How a clock measures time and how you perceive it are quite different. As we grow older, it can often feel like time goes by faster and faster. This speeding up of subjective time with age is well documented by psychologists, but there is no consensus on the cause. In a paper published this...
sitn.hms.harvard.edu
James M. Broadway, a postdoctoral researcher in the Department of Psychological and Brain Sciences at the University of California, Santa Barbara, and Brittiney Sandoval, a recent graduate of the same institution, answer
www.scientificamerican.com
Why did the days and seasons seem to last so much longer when we were children? Here are a few answers.
www.psychologytoday.com
The minutes tick by steadily, unchanging, and yet the days pass faster as you get older. A new paper explains how we perceive time.
qz.com
I couldn't access the second one but I was aware of the explanation(s) presented in the others. I'm also a regular reader of Psychology Today as I studied psychology in college.

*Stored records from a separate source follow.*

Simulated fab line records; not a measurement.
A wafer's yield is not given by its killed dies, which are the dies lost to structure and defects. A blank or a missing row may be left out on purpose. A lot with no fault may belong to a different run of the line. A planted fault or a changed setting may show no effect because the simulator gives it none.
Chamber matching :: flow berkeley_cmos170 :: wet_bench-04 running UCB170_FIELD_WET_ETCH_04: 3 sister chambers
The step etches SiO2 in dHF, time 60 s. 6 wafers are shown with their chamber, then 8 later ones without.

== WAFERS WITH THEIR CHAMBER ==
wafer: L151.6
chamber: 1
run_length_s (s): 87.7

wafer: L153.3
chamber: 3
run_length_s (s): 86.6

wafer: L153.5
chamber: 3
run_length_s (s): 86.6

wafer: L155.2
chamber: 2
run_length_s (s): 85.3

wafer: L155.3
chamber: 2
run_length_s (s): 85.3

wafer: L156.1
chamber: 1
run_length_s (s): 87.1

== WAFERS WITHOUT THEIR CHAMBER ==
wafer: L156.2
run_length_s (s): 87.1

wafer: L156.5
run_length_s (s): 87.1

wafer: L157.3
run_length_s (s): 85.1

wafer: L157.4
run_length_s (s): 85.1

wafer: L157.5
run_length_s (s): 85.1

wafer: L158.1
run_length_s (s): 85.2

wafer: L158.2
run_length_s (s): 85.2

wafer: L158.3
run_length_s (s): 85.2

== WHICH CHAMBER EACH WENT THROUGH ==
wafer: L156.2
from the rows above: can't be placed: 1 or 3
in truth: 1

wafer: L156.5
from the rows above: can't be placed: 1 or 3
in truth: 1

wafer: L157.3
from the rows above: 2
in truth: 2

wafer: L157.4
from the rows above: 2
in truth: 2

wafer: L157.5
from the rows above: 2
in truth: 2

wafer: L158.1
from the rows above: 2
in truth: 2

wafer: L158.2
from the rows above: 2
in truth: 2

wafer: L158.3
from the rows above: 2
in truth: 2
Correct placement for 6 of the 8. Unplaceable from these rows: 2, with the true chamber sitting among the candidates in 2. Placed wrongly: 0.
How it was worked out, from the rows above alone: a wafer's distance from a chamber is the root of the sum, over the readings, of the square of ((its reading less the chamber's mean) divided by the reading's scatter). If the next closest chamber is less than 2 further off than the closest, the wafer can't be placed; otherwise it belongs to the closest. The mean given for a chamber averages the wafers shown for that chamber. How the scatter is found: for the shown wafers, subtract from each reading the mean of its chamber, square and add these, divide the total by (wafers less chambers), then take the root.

I've read up about it before but so far as I know there's still no consensus and more explanations could be offered.
Regardless though, I find it both distressing and... really odd to experience.
It's weird to be reminded of how subjective our experience of reality is. Even time does not flow how we feel. The world (probably) exists IRL but we don't actually experience it. We experience our mental copy of it.
Hell, so much of what we see is solid has so much empty space. And that's not even taking into account the quantum weirdness that exists. Reality is a strange soup that our brains create a simpler and more stable duplicate of with the information we gather. But we can never see reality. Only guess at it.
Hell, we have a blind spot in our eyes and don't notice it cuz our brain just fills in the gap. How weird is that? We are hallucinating just a little bit at all times.